On a somewhat related note, I just found out that there's a Thomas Mann Museum in Nida, Lithuania (Mann had a summer house there for a couple years before his exile), and that's now bum-rushed its way to the top of my travel wishlist. 

Monday, December 29, 2025

2025 Readings 117

 As I'm drawing to a close in this Year of Reading - or Year of Recording What I Read - or Year of Reading New Things - or Year of Reading Weird Shit - I've been reflecting on some of the new authors that I've experienced. One of my new discoveries is Dino Buzzati. Previously I had written about his short novels, The Singularity and The Stronghold, both of which I loved. It's amazing to me that a person who has read a hell of a lot for decades can discover new folks, not simply getting around to reading books that I've neglected, but coming across people that I had never heard of previously (again, I blame my wretchedly poor Hoosier education). Buzzati may be my most cherished new discovery from this year. This afternoon I finished a short story collection from across his long career: The Bewitched Bourgeois: Fifty Stories. Some of the short stories reminded me of The Singularity while others reminded me of The Stronghold, but they deny equal categorization. There often is a quiet, vague sense of dread, which is routinely counter-balanced by an odd humor, and he was clearly quite content to leave the reader mystified. I think my favorites were "Seven Floors," "Personal Escort," "The Bewitched Bourgeois," "Appointment with Einstein," "The Saucer Has Landed," and "The Writer's Secret," although even listing these few doesn't do justice to how much I enjoyed the entire collection, which stretched from the 1930s to the 1980s. Highly recommended.

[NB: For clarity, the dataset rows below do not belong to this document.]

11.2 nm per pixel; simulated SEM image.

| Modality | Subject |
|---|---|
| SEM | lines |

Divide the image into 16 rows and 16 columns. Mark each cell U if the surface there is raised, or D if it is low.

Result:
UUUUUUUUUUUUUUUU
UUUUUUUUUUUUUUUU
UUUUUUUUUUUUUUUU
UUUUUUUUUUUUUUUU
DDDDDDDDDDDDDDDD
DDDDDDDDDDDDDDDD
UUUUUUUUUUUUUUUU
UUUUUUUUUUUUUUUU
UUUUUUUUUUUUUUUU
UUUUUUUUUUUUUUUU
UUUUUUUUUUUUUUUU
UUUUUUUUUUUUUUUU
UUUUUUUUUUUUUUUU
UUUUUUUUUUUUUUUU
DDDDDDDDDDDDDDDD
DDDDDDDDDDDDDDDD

I will, in a couple days, post a summary of the books I read this year.

Missing An Entire Country

 As is apparent, I'm always creating new challenges for myself to fuel my posts on this long-suffering blog (Proust, Pessoa, Marcus Aurelius, Faith, 2025 Books Read, next year's 2026 Films Watched). Consequently, and especially since I dropped off of Twitter, Instagram, and Facebook (a couple years ago), I've been devoting more time to the blog (and even if I'm the only one who reads the silly thing it's still time well-spent). However, it dawned on me that there doesn't seem to be anything here relating to the Netherlands (which used to be tagged as Holland for some reason). Seriously, there was only one post, from fifteen years ago, relating to an even older trip. I mean, I haven't spent much time in Amsterdam, but I have passed through there. So why don't I have anything? On Janet and my first trip to Portugal together we passed through Amsterdam on the way back, and I know I sent pictures to people, but I couldn't fine any on my phone. I popped back onto Facebook on the sly (partially for reasons relating to this summer's move), thinking that I must have posted something there, but there was nothing. Bizarre. Maybe it's locked away in a file somewhere - or on my camera, maybe? Weird. It's like an entire country disappeared. One of my goals is to try and sort out where those pictures are hiding.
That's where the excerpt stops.